Biography All Music GuideWikipedia

All Music Guide:

A singer and songwriter whose music embraces a rich variety of cultural and creative influences, Mia Doi Todd was born June 30 1975 in Los Angeles, California. Mia Doi Todd grew up in a creative household; her father, Michael Todd, is a sculptor of note, and her mother, Kathryn Doi Todd, is an Associate Justice in the California Court of Appeals as well as a patron of the arts who has helped bring traditional Japanese dance and theater troupes to Los Angeles. As a child, Mia became involved in theater and choral performance, and she studied classical vocal technique. As a teenager, she began writing songs, influenced by the work of the Beatles, Leonard Cohen, and particularly Joni Mitchell, and her work developed a keener focus when she moved east to attend Yale University and became interested in indie rock.

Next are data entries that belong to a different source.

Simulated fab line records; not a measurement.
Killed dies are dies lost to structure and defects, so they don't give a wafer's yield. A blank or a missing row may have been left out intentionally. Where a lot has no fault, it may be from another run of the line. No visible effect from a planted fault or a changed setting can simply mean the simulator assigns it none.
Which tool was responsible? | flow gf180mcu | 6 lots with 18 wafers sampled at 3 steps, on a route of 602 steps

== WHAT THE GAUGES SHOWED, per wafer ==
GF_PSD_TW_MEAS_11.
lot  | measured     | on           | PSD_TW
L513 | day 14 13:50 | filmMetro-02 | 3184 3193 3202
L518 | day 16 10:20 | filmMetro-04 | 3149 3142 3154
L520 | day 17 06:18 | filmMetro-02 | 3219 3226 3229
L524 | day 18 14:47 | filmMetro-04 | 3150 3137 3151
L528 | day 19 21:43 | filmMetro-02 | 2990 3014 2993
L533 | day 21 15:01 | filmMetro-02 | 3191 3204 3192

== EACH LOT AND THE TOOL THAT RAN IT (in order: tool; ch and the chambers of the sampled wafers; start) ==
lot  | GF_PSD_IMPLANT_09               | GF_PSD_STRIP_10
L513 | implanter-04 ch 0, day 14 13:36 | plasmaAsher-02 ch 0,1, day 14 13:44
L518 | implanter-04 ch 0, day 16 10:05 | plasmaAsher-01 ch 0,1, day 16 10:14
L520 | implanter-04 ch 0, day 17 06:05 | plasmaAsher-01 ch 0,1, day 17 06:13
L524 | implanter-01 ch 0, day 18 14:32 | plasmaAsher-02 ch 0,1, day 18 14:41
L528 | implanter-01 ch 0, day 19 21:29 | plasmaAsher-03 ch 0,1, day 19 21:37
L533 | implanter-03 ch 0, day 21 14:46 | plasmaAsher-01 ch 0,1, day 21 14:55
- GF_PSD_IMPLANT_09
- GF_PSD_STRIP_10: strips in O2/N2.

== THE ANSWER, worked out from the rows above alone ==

In 1997, members of the Los Angeles-based group Further invited Todd to use their studio to record her songs; the result was her debut album, The Ewe and the Eye, a spare set of performances featuring only her vocals and acoustic guitar, which was released on Further's Xmas Records label around the same time Todd was completing her studies. She then moved to New York City, where she recorded her second album, Come Out of Your Mine, for Communion Records. After a sojourn in Japan where Todd studied Ankoku Butoh dance, she returned to America and recorded a third album, 2001's Zeroone, a collection of longer and more intricate songs that she issued through her own City Zen Records imprint. Todd's music soon caught the attention of Sony's Columbia Jazz division, who signed her to a recording contract. Her fourth album, The Golden State, found her re-recording many of the songs from her first three albums with more expansive arrangements and production from Mitchell Froom and Yves Beauvais.

Not long after the album was released, Sony shuttered Columbia Jazz, but Todd, undaunted, continued exploring new musical perspectives on her next project, 2005's Manzanita. The album, released by Plug Research, featured performances by members of indie pop favorites Beachwood Sparks, noisy psych visionaries Dead Meadow, and dub enthusiasts Future Pigeon; a number of tracks from Manzanita were reworked on 2006's remix album La Ninja: Amor and Other Dreams of Manzanita, which also included four new songs. In 2008, Todd reactivated her City Zen label for her eighth album, GEA, in which she worked with a small acoustic ensemble and experimented with longer, more ambitious musical structures. In 2011, Todd returned with Cosmic Ocean Ship, a song cycle inspired by her spiritual and geographic journeys of the previous two years. When not busy with her work in music, Todd is a performer and choreographer with Body Weather Laboratory, a Los Angeles-based Butoh dance troupe.

Wikipedia:

Mia Doi Todd (born June 30 1975) is a musician from Los Angeles, California, United States.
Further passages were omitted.